The ideas of religion and spirituality are one of the most heavily debated and controversial topics, often being the driving force behind wars, family break-ups and a myriad of other awful events. It is also a source of comfort, of safety, for many of millions of people across the world.
I have always had a difficult relationship with religion, at least with Christianity and it has sometimes warped my perspective of other practising Christians.
I remember religion becoming a big part of my life around about the time my mum separated from her second husband. She found going to Church, praying, and leaning on other members of the church helped her heal or at least helped her enough where she could get through each day.
We went to Church every Sunday, sang gospel songs – but cool gospel songs, very Christian pop – and had teas and biscuits with everyone else after the Sunday service.
I loved going to Church. I loved the sense of community that enveloped every single member of the congregation and how we all helped support and guide each other. Everyone looked after everyone and there was no sense that I, or anyone for that matter, didn’t belong. I even got my own children’s bible and I spent every night praying to God to help me, to help my mum, my sisters and to guide us along the right path.

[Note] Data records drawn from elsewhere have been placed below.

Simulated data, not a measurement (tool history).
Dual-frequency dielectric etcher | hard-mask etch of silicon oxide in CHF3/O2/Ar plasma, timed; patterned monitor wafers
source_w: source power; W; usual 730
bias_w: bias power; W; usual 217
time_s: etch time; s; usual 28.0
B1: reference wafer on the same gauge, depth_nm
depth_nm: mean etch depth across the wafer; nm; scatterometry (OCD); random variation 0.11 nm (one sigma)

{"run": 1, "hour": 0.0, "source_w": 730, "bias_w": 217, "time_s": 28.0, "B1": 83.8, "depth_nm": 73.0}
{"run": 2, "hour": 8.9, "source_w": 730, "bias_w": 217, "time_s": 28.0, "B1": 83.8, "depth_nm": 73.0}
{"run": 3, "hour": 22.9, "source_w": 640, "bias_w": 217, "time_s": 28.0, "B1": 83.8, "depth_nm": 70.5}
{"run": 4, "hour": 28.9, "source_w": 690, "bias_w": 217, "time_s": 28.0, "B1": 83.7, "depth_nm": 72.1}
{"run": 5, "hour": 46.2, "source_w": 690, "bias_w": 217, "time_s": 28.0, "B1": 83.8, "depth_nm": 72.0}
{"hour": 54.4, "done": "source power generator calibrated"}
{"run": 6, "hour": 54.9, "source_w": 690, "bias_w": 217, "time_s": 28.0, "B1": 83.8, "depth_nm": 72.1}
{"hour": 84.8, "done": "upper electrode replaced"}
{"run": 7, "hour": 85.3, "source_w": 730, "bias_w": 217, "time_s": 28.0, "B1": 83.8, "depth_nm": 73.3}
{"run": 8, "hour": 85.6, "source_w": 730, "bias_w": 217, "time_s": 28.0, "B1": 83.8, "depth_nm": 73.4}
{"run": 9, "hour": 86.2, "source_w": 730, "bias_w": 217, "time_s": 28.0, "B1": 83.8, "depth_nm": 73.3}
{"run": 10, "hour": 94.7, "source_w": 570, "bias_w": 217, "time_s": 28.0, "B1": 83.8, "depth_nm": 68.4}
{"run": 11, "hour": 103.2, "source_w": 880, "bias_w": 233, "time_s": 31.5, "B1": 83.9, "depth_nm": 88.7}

I do remember one day, I had been reading and praying all morning. Clutching my own cross necklace and kneeling beside my bed, just talking to God. Suddenly, the most amazing feeling came across me, a sort of weighted comfort and lightness and hope was in me. It confused me and also even scared me a little because I was still so young but I remember running down the stairs to my mum.
She was so happy for me and I explained the feeling as best I could. I remember her smiling, taking my hand and saying that He heard me, that God had sent his Holy Spirit and that He was listening. It was still confusing for my wee head to wrap itself around the idea, but I remember feeling safe and secure and that was enough for me.
However, as I got older, I began to feel confused and I struggled a lot with my identity within the Church. I was beginning to realise that I might be bisexual, which was a terrifying idea in of itself, but I was becoming more aware of some Christian attitudes towards the LGBTQ+ community.
When Googling how to be bisexual and Christian, I was bombarded with these ideas that I was a terrible person, that I was going to hell, that I should even be killed for simply loving another girl.
I didn’t understand and even having early conversations with my mum didn’t help. Her belief was that homosexuality was a sin. But she was a big believer in love the sinner, hate the sin, and didn’t think it was right for same-sex couples to be married in a Church or any other sort of religious building, even if they were if they were part of that faith group.
(I would like to note that my mum does not have those same views and is very supportitve of my identity. She recently attended the local pride, in Elgin, and even got a rainbow watch strap that she said was in honour of me.)
I began to remove myself from Christianity and refused to attend Church, completely shutting down the idea that there was this omnipotent, benevolent and all-loving being. How could there be such an entity that would encourage these beliefs? How could there be such an entity that would allow people to use His name as justification for outright hatred and violence?
I was angry and I still am.
My movement from Christianity forced me to find a new belief system, and while I have not done a deep dive into it, nor do I know the correct terms, I begin to find myself drawn to the umbrella idea of spirituality.
As I understand it, spirituality is about the universe, nature and the energy that connects everything and everyone around us. It is finding balance and answers in the understanding of the deeper parts of ourselves, consciously or subconsciously.
However, I want to strongly argue that there is not one singular answer for a Creator or a system or rhyme or reason to the order of our world. Maybe everyone is right. Maybe no one is. But I do not want to be restricted by one answer.
I do not want to throw away something that I know happened to me, purely because it is not consistent with the rules of that denomination. Life is too short and the universe is too wide. I am going to follow my own religion.